In contemporary academic discourse, the social ontology of race is a vibrant and dynamic question with implications across various traditions and subfields within the discipline of philosophy in both the analytic and continental traditions and beyond. Interdisciplinary by nature, discussion surrounding this question has reverberations in companion disciplines such as ethnic studies, political theory, philosophy of law, history, feminist theory, queer theory, gender studies, sociology, anthropology, and psychology.

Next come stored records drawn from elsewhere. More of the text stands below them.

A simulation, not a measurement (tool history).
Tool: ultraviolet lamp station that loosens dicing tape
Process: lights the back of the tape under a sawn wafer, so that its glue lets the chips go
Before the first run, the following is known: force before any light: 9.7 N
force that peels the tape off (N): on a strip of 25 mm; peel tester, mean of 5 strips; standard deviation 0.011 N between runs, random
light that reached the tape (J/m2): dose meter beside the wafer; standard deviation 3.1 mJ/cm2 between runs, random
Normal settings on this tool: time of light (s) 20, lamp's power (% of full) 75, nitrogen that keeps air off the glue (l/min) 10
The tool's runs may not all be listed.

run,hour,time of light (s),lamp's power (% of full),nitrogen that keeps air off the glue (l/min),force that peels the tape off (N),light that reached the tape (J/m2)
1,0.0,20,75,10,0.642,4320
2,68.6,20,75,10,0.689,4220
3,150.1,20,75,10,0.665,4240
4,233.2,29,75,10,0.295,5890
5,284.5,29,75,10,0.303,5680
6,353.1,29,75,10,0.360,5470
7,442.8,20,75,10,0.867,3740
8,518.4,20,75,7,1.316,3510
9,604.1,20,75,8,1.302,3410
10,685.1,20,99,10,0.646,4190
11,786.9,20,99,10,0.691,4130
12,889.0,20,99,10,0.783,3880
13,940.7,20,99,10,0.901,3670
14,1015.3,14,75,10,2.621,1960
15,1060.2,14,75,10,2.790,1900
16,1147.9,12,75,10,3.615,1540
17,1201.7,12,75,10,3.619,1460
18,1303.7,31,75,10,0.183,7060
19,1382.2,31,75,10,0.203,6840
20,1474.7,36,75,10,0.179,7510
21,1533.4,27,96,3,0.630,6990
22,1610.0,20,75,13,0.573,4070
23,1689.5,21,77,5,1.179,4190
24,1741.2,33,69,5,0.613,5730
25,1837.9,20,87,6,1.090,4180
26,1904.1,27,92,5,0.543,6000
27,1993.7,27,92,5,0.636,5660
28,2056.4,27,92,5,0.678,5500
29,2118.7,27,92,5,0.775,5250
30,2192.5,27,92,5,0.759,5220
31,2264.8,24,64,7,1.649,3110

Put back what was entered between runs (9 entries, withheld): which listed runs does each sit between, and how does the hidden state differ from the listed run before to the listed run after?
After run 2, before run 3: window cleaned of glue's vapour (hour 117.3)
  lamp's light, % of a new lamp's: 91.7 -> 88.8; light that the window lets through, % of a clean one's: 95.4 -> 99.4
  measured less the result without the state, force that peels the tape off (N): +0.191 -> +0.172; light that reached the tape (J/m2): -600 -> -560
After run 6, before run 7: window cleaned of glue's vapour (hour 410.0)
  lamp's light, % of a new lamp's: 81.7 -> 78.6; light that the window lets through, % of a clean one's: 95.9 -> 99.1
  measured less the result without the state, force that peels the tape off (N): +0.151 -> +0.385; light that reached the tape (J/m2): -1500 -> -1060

Just what does it mean to be racialized as non-white in American culture today? To what extent does such a classification still carry negative connotations? How has the growing population of “mixed race” people affected how race is understood in America? How, if at all, has the election of our first black/ “mixed race” president changed the social ontology of race in America? Does this landmark event signify the onset of a “post-racial” era? How do these questions intersect with other issues of social ontology? These are the kinds of questions we hope to address in our 7th annual Philosophy Graduate Student Association conference at the University of Memphis. We invite philosophy papers on any of these topics, or any related topic. Interdisciplinary approaches are welcomed.

Deadline for submission of papers is January 1, 2011 (extended). Papers should be sent as Word documents not to exceed 12 double-spaced pages. Papers should be suitable for blind review, including a cover letter with all relevant personal information (name, contact information, university affiliation).